Author larry
Recipients larry
Date 2009-04-29.02:58:53
SpamBayes Score 1.11022e-16
Marked as misclassified No
Message-id <1240973984.42.0.154845882855.issue5872@psf.upfronthosting.co.za>
In-reply-to
Content
EXECUTIVE SUMMARY

I've written a patch against py3k trunk creating a new function-based
API for creating  extension types in C.  This allows PyTypeObject to
become a (mostly) private structure.


THE PROBLEM

Here's how you create an extension type using the current API.

  * First, find some code that already has a working type declaration.
    Copy and paste their fifty-line PyTypeObject declaration, then
    hack it up until it looks like what you need.

  * Next--hey!  There *is* no next, you're done.  You can immediately
    create an object using your type and pass it into the Python
    interpreter and it would work fine.  You are encouraged to call
    PyType_Ready(), but this isn't required and it's often skipped.

This approach causes two problems.

  1) The Python interpreter *must support* and *cannot change*
     the PyTypeObject structure, forever.  Any meaningful change to
     the structure will break every extension.   This has many
     consequences:
       a) Fields that are no longer used must be left in place,
          forever, as ignored placeholders if need be.  Py3k cleaned
	  up a lot of these, but it's already picked up a new one
	  ("tp_compare" is now "tp_reserved").
       b) Internal implementation details of the type system must
          be public.
       c) The interpreter can't even use a different structure
          internally, because extensions are free to pass in objects
	  using PyTypeObjects the interpreter has never seen before.

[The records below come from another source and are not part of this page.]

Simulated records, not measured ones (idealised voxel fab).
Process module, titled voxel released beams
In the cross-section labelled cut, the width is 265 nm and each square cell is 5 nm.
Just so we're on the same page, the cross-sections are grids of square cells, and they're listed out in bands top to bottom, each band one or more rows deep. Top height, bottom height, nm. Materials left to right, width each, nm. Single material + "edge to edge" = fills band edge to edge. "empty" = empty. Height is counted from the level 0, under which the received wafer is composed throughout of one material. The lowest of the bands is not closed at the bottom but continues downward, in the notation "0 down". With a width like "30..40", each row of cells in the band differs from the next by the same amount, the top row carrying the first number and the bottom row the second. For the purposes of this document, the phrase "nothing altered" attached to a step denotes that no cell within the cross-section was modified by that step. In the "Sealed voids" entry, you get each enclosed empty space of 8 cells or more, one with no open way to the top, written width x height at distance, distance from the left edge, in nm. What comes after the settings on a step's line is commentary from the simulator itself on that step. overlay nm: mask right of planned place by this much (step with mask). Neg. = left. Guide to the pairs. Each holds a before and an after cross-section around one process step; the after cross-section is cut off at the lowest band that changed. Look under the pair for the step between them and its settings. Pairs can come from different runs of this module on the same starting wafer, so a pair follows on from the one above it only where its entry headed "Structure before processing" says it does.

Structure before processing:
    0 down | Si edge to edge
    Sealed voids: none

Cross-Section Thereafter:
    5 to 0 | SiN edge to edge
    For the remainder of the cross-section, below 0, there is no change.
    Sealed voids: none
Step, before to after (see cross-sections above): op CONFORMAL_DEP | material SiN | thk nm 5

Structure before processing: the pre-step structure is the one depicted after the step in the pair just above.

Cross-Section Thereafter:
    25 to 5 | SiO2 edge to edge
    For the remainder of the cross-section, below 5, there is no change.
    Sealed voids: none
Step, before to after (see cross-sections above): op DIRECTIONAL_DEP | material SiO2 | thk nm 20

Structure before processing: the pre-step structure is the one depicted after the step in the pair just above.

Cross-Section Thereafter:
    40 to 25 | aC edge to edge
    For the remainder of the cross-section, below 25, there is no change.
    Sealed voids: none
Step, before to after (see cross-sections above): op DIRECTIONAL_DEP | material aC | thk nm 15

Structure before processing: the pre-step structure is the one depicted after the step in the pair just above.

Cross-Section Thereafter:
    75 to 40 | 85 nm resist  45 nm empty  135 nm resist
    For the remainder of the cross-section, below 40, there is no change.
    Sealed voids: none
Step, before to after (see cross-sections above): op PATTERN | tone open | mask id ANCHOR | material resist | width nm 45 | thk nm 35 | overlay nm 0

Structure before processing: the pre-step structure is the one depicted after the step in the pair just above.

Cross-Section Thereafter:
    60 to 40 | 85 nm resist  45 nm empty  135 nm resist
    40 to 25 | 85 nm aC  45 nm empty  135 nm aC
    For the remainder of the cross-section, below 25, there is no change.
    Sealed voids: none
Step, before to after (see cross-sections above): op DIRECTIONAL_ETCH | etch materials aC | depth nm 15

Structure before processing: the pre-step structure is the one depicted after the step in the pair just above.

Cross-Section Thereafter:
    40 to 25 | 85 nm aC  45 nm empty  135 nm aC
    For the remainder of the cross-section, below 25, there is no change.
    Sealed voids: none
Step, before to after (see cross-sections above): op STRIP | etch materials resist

  2) As a programming interface this lacks a certain gentility.  It
     clearly *works*, but it requires programmers to copy and paste
     with a large structure mostly containing NULLs, which they must
     pick carefully through to change just a few fields.


THE SOLUTION

My patch creates a new function-based extension type definition API.
You create a type by calling PyType_New(), then call various accessor
functions on the type (PyType_SetString and the like), and when your
type has been completely populated you must call PyType_Activate()
to enable it for use.

With this API available, extension authors no longer need to directly
see the innards of the PyTypeObject structure.  Well, most of the
fields anyway.  There are a few shortcut macros in CPython that need
to continue working for performance reasons, so the "tp_flags" and
"tp_dealloc" fields need to remain publically visible.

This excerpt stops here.